Few had heard of Marvis Cofield before Dennis Archer appointed him to the school reform board. The newspapers had no idea how to spell his name, rendering it "Coffield" at first. (I assume, without knowing, we now have the right spelling.)
Similarly, some accounts said he had a degree in sociology; others, in education. His age (45?) varied, and it was unclear what he did for a living. He had been a "former assistant director for youth programs" of Operation Get Down, and sometime substitute teacher. Though he was said to now operate a "community outreach center," it actually seems to be a martial arts studio. Compared to his fellow board members corporate executives, high political operatives, and education professionals he was notable mainly for modesty of achievement. He did not seem a threat to outshine the rest.
However, Cofield seems to have done just that. Thanks to an act of racism, the martial arts man may have karate-chopped the only chance meaningful school reform had.

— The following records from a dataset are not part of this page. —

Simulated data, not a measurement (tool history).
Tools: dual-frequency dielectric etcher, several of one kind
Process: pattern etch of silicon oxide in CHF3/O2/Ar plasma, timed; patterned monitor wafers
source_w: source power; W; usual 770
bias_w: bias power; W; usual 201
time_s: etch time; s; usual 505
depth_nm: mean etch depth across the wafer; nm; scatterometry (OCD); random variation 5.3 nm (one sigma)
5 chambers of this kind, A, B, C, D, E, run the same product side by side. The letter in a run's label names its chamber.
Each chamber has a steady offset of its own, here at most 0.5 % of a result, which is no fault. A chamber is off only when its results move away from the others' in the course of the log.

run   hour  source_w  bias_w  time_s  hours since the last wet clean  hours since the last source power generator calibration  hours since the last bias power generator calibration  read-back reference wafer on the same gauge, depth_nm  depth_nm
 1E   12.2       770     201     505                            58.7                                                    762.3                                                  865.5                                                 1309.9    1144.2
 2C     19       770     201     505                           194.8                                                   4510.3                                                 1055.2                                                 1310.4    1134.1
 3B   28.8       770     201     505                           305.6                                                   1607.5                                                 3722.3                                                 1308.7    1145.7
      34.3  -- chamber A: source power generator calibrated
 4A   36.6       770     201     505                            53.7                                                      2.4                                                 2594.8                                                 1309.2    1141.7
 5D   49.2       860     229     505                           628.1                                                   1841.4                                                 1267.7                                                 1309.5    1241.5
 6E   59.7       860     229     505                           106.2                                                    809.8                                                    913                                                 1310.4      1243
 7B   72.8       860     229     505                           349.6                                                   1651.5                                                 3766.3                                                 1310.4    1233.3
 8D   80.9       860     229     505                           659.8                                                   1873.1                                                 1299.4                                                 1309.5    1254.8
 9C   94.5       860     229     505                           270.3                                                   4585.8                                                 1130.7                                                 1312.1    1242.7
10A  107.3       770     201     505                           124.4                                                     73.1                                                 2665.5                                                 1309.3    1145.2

Heres what happened. Michigans Legislature took control of the schools from the elected board of education in March and ordered the mayor to appoint a reform board, which was charged with finding and hiring quickly first a temporary, then a permanent all-powerful CEO to run the schools.
This was done because for years the school district, the eighth largest in the nation, has been a steadily worsening national embarrassment. Seventy percent of the students drop out; of those left, up to 95 percent are unable to pass state proficiency tests.
What the new board was charged with was, first, finding a temporary boss who, within 90 days after appointment, would come up with a detailed improvement plan. That person has to give the Legislature, taxpayers and the board a timetable for various goals and benchmarks for measuring success.
Not to mention little things like negotiating new contracts with the various unions, figuring out how to get textbooks on the desks and toilet paper in the school restrooms, and beginning to patch up some of the old buildings and starting to build new ones. Whoever has that job first is meant to be there only for a brief time 90 days, officially, but in reality probably six months. While he or she is cleaning house and kicking you-know-what, the board is to be looking for a permanent CEO to run the schools over the long haul, hopefully for the five years the reformers have before a new election.
Everything largely depends, however, on filling that first job. Though various names were floated, only one candidate was seriously considered: former Wayne State University President David Adamany. He is a fiscal whiz who in the early 1980s made the hard decisions that saved Wayne from bankruptcy, then developed a plan to build the school into a top-flight research university.
Adamany also was ideal in that, now voluntarily retired from the Wayne presidency, he has no wider ambitions, political or otherwise. To give the schools any real chance, any short-term shock doctor will need to make hard decisions that are apt to make the person making them unpopular. Six of the seven board members agreed Adamany was the man. Slowly, reluctantly, he was talked into it. But the legislation required the choice to be unanimous, and Marvis Cofield vetoed it. He refused to be moved by the arguments of four other African Americans on the board. Why? Because Adamany is not black.
Imagine if a white official were to oppose the appointment of any black official to any state job on the grounds that most citizens are white. Incidentally, there seems to be broad agreement that the long-term CEO should be African American.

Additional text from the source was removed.